AI pitchmen don't make it easy. They like to pile on the cognitive dissonance and demand that we all somehow resolve it. This is a thing cult leaders do, too – tell blatant and obvious lies to their followers. When a cult follower repeats the lie to others, they are demonstrating their loyalty, both to the leader and to themselves.
Over and over, the claims of AI pitchmen turn out to be blatant lies. This has been the case since at least the age of the Mechanical Turk, the 18th chess-playing automaton that was actually just a chess player crammed into the base of an elaborate puppet that was exhibited as an autonomous, intelligent robot.

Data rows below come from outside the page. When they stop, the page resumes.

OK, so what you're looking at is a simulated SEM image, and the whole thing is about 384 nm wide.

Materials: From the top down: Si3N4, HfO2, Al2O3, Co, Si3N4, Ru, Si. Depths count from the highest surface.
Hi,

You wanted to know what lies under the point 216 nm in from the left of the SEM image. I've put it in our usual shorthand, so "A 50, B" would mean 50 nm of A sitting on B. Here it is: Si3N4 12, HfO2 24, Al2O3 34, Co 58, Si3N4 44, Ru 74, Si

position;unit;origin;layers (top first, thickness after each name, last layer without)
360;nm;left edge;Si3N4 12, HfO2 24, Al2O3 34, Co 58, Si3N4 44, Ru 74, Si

The most prominent Mechanical Turk huckster is Elon Musk, who habitually, blatantly and repeatedly lies about AI. He's been promising "full self driving" Telsas in "one to two years" for more than a decade. Periodically, he'll "demonstrate" a car that's in full-self driving mode – which then turns out to be canned, recorded demo:
https://www.reuters.com/technology/tesla-video-promoting-self-driving-was-staged-engineer-testifies-2023-01-17/
Musk even trotted an autonomous, humanoid robot on-stage at an investor presentation, failing to mention that this mechanical marvel was just a person in a robot suit:
https://www.siliconrepublic.com/machines/elon-musk-tesla-robot-optimus-ai
Now, Musk has announced that his junk-science neural interface company, Neuralink, has made the leap to implanting neural interface chips in a human brain. As Joan Westenberg writes, the press have repeated this claim as presumptively true, despite its wild implausibility:
https://joanwestenberg.com/blog/elon-musk-lies
Neuralink, after all, is a company notorious for mutilating primates in pursuit of showy, meaningless demos:
https://www.wired.com/story/elon-musk-pcrm-neuralink-monkey-deaths/
I'm perfectly willing to believe that Musk would risk someone else's life to help him with this nonsense, because he doesn't see other people as real and deserving of compassion or empathy. But he's also profoundly lazy and is accustomed to a world that unquestioningly swallows his most outlandish pronouncements, so Occam's Razor dictates that the most likely explanation here is that he just made it up.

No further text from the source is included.